Ah I guess if you’re very bad at presentations, then this could be beneficial. However, scientific presentations are meant to be communicating science and making things stick to your audience (no matter if it’s scientists or children you’re presenting to). This does not fix that problem at all. For anyone thinking of using this: please watch: https://m.youtube.com/watch?v=Unzc731iCUY and maybe a talk from Jane Goodall on how to engagingly show your science. I would hate to see a lot of conference presentations be made with this generator.

Another thing that improved my personal presentation skills was noting down why I liked a presentation or why I didn’t - what specific things a person did to make it engaging. Just paying attention to that improved my presentation skills enormously

Very interesting project, and I found two things particularly smart and well executed in the demo:

1. Using a "painter commenter" feedback loop to make sure the slides are correctly laid out with no overflowing or overlapping elements.
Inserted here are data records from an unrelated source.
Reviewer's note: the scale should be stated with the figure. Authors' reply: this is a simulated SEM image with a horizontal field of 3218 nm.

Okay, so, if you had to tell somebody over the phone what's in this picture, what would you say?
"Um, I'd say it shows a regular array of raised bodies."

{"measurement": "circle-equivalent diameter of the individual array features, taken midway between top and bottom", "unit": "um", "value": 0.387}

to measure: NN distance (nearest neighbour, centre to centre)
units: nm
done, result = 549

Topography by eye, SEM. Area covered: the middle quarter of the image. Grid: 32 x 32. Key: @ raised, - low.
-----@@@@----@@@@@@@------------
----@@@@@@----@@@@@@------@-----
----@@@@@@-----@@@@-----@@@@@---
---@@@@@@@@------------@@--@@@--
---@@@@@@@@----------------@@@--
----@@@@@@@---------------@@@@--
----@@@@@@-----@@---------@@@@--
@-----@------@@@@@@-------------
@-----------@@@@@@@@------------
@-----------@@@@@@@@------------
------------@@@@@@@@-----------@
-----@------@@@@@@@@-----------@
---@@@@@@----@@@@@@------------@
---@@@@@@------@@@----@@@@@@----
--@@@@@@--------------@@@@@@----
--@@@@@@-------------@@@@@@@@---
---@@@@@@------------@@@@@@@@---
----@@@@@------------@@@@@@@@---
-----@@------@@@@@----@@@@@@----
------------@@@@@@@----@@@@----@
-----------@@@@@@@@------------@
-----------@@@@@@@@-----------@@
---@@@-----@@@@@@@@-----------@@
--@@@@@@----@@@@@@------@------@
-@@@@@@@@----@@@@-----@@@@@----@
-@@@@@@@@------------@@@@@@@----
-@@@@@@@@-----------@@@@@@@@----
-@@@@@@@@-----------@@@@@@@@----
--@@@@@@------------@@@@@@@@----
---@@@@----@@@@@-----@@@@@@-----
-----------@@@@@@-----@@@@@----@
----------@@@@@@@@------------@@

2. Having the audio/subtitles not read word-for-word the detailed contents that are added to the slides, but instead rewording that content to flow more naturally and be closer to how a human presenter would cover the slide.

A couple of things might possibly be improved in the prompts for the reasoning features, eg. in `answer_question_from_image.yaml`:

  1. Study the poster image along with the "questions" provided.
  2. For each question:
     • Decide if the poster clearly supports one of the four options (A, B, C, or D). If so, pick that answer.
     • Otherwise, if the poster does not have adequate information, use "NA" for the answer.
  3. Provide a brief reference indicating where in the poster you found the answer. If no reference is available (i.e., your answer is "NA"), use "NA" for the reference too.
  4. Format your output strictly as a JSON object with this pattern:
     {
       "Question 1": {
         "answer": "X",
         "reference": "some reference or 'NA'"
       },
       "Question 2": {
         "answer": "X",
         "reference": "some reference or 'NA'"
       },
       ...
     }

I'd assume you would likely get better results by asking for the reference first, and then the answer, otherwise you probably have quite a number of answers where the model just "knows" the answer and takes from its own training rather than from the image, which would bias the benchmark.
The samples from the authors' GitHub are just some text vomited onto slides, and the AI voice reading them point by point. Exactly the opposite of a good presentation.
This is great - now I can get the authentic conference experience of a disengaged speaker reading out the slides in a monotone, without all the hassle of international travel and scheduling.

In all seriousness, there could be more utility in this if it helped explain the figures. I jumped ahead to one of the figures in the example video, and no real attention was given to it. In my experience, this is really where presentations live and die, in the clear presentation of datapoints, adding sufficient detail that you bring people along.

Hrhr, I'd love to have automatic CODE generation from Scientic Papers :D
Damn, they automated Károly Zsolnai-Fehér
At last, they've come for Two Minute Papers.
While the TTS sounds very good, it is interesting how some subtle prosody issues make it sound very unnatural.

example: Geoff Hinton saying "Forward-forward Algorithm" with a long pause after the first "forward".